Coordinate exclusive access to resources across multiple service instances.

| Rule | File | Key Pattern |
|------|------|-------------|
| Redis & Redlock | `${CLAUDE_SKILL_DIR}/rules/locks-redis-redlock.md` | Lua scripts, SET NX, multi-node quorum |
| PostgreSQL Advisory | `${CLAUDE_SKILL_DIR}/rules/locks-postgres-advisory.md` | Session/transaction locks, lock ID strategies |
| Fencing Tokens | `${CLAUDE_SKILL_DIR}/rules/locks-fencing-tokens.md` | Owner validation, TTL, heartbeat extension |

## Resilience

Production-grade fault tolerance for distributed systems.

| Rule | File | Key Pattern |
|------|------|-------------|
| Circuit Breaker | `${CLAUDE_SKILL_DIR}/rules/resilience-circuit-breaker.md` | CLOSED/OPEN/HALF_OPEN states, sliding window |
| Retry & Backoff | `${CLAUDE_SKILL_DIR}/rules/resilience-retry-backoff.md` | Exponential backoff, jitter, error classification |
| Bulkhead Isolation | `${CLAUDE_SKILL_DIR}/rules/resilience-bulkhead.md` | Semaphore tiers, rejection policies, queue depth |

## Idempotency

Ensure operations can be safely retried without unintended side effects.

| Rule | File | Key Pattern |
|------|------|-------------|
| Idempotency Keys | `${CLAUDE_SKILL_DIR}/rules/idempotency-keys.md` | Deterministic hashing, Stripe-style headers |
| Request Dedup | `${CLAUDE_SKILL_DIR}/rules/idempotency-dedup.md` | Event consumer dedup, Redis + DB dual layer |
| Database-Backed | `${CLAUDE_SKILL_DIR}/rules/idempotency-database.md` | Unique constraints, upsert, TTL cleanup |

## Rate Limiting

Protect APIs with distributed rate limiting using Redis.

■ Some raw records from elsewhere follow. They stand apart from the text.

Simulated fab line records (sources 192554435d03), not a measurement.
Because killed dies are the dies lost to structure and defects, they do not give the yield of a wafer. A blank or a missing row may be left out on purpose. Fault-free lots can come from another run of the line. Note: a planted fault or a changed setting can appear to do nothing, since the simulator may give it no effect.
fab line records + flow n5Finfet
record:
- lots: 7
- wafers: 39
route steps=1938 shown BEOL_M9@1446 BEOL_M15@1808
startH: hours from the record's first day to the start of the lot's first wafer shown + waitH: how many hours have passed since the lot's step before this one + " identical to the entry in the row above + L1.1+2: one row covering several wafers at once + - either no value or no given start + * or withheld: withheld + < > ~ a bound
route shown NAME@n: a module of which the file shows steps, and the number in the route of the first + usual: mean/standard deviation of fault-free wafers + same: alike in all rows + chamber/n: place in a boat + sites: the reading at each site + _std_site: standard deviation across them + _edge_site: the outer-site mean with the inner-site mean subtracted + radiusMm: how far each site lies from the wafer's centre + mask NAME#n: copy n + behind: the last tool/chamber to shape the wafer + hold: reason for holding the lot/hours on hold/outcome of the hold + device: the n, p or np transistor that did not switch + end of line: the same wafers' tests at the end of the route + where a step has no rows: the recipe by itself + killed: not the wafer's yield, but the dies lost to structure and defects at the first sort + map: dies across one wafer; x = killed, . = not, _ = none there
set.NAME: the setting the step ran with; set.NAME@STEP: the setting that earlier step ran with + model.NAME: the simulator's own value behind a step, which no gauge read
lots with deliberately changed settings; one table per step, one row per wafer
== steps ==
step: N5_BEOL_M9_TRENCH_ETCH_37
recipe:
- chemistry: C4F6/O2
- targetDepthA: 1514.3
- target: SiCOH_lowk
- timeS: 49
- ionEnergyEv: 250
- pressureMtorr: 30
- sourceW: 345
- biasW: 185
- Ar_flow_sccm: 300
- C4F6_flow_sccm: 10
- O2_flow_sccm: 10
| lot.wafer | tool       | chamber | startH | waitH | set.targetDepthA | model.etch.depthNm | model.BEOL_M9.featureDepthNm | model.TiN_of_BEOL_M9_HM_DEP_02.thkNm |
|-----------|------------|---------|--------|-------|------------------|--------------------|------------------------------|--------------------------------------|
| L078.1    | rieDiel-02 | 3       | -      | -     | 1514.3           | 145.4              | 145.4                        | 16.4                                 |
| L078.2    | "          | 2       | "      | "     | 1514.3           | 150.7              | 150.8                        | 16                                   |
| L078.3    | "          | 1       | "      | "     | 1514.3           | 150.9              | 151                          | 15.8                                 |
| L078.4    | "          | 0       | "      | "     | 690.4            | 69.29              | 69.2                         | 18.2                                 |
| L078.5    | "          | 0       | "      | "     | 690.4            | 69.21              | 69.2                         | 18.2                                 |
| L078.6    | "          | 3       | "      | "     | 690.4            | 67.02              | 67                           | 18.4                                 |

| Rule | File | Key Pattern |
|------|------|-------------|
| Token Bucket | `${CLAUDE_SKILL_DIR}/rules/ratelimit-token-bucket.md` | Redis Lua scripts, burst capacity, refill rate |
| Sliding Window | `${CLAUDE_SKILL_DIR}/rules/ratelimit-sliding-window.md` | Sorted sets, precise counting, no boundary spikes |
| Distributed Limits | `${CLAUDE_SKILL_DIR}/rules/ratelimit-distributed.md` | SlowAPI + Redis, tiered limits, response headers |

## Edge Computing

Edge runtime patterns for Cloudflare Workers, Vercel Edge, and Deno Deploy.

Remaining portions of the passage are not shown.